CONF Feb 2, 2025

Mettere mano: Reworking Early Modern Drawings (online/Rome, 4-7 Mar 25)

Bibliotheca Hertziana – Max Planck Institute for Art History, Villino Stroganoff, Via Gregoriana 22, 00187 Rome / online, Mar 4–07, 2025

Lea Greenberg

Mettere mano: Reworking Early Modern Drawings.
Gernsheim Study Days.

“… con questo, che Taddeo potesse correggere e mettere mano nei disegni e cartoni di Federigo a suo piacimento …” In the Vita of Taddeo Zuccari, Giorgio Vasari describes the reworking of drawings — in contrast to that of paintings — as a common and spontaneous practice. The 2025 Gernsheim Study Days are dedicated to all aspects of reworking, retouching, and repairing early modern European drawings, engaging with both artistic and material issues.

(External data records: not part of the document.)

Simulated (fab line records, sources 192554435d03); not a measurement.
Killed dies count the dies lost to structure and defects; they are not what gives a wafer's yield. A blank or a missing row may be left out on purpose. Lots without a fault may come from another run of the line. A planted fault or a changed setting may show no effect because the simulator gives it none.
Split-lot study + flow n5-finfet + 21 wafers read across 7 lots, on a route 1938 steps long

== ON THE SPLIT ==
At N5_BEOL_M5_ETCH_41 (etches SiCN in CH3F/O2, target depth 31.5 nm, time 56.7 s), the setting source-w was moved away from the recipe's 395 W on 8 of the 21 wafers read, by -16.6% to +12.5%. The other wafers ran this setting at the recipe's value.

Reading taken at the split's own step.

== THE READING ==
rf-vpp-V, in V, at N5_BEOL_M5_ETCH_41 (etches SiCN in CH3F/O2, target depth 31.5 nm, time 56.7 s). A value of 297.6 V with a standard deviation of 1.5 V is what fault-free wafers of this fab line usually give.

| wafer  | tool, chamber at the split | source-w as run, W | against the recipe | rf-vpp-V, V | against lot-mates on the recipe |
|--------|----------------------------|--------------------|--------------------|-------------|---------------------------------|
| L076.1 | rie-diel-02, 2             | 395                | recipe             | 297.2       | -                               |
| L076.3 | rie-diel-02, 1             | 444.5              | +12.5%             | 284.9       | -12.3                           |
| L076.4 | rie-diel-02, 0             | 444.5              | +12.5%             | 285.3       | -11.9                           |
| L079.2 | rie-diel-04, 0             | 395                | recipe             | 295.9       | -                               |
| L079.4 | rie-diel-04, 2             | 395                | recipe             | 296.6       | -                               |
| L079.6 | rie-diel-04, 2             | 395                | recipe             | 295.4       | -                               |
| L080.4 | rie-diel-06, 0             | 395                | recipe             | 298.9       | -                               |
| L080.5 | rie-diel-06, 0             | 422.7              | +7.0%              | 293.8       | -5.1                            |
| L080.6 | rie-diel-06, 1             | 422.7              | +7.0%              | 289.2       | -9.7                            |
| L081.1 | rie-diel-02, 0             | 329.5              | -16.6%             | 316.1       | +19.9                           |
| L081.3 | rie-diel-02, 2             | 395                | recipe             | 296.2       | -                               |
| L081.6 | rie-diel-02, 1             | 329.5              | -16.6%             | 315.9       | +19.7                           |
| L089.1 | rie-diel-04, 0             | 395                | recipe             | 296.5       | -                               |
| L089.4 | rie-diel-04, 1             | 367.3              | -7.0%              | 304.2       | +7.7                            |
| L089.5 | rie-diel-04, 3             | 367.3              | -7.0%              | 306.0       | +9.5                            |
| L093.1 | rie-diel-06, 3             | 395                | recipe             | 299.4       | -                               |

Few other media are as easily and as quickly altered as paper: folding, pasting, trimming, and bleaching require readily accessible tools and minimal expertise in their handling. Reworking by another hand — highlighting, retracing, adding or erasing marks — as well as archival and curatorial practices — mounting and re-mounting, inscribing, stamping, and annotating — can alter the drawing’s appearance, reception, attribution, and market value. Equally important is the slow material change of paper or ink over time, triggered by the most common environmental conditions. Being uniquely vulnerable, drawings are a productive starting point for thinking about the ways in which the material turn might be brought to bear on an object's material afterlife, and beyond the artist’s initial conception and expression.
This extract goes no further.